Stratgic Choice

Most everyone who has worked in a large corporation has learned to dread new initiatives involving “strategic change”.  It’s not because the need for the change fails to be compelling (management usually does a good job of making its case), nor is it an intense desire to maintain a painful status quo.  The main reason is that nine times out of ten the change involves placing additional demands on the corporation and its staff; rare is the organization that abandons exiting work or initiatives to maintain equilibrium and sharpen focus on the new direction.

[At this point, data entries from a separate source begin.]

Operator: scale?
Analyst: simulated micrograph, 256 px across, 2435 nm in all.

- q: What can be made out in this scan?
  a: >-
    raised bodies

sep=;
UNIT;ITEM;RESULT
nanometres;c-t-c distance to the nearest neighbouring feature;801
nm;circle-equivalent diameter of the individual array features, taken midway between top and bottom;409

So why does this happen so frequently and why do so many sharp and experienced executives make this mistake?  Nick Tasler, CEO of Decision Pulse, thinks he knows why.  Writing for the Harvard Business Review, he also warns executives to avoid “trickle down” change, which occurs when the leader punts the decision of allocation of resources to conflicting directions to subordinates.  Kicking the can down this road wastes time and energy as it is unlikely that all senior managers will make the same decisions.  What may sound wise in the conference room is really misalignment at the outset.

Let’s face it.  Change is not easy except for very few people.  Most, including executives, will often go so some length to hedge their bets or send other less than decisive signals to their subordinates.  Discussions regarding trade-offs are very hard, being very taxing both intellectually and emotionally.  Effective leaders learn how to navigate these waters and achieve desired changes faster and more effectively.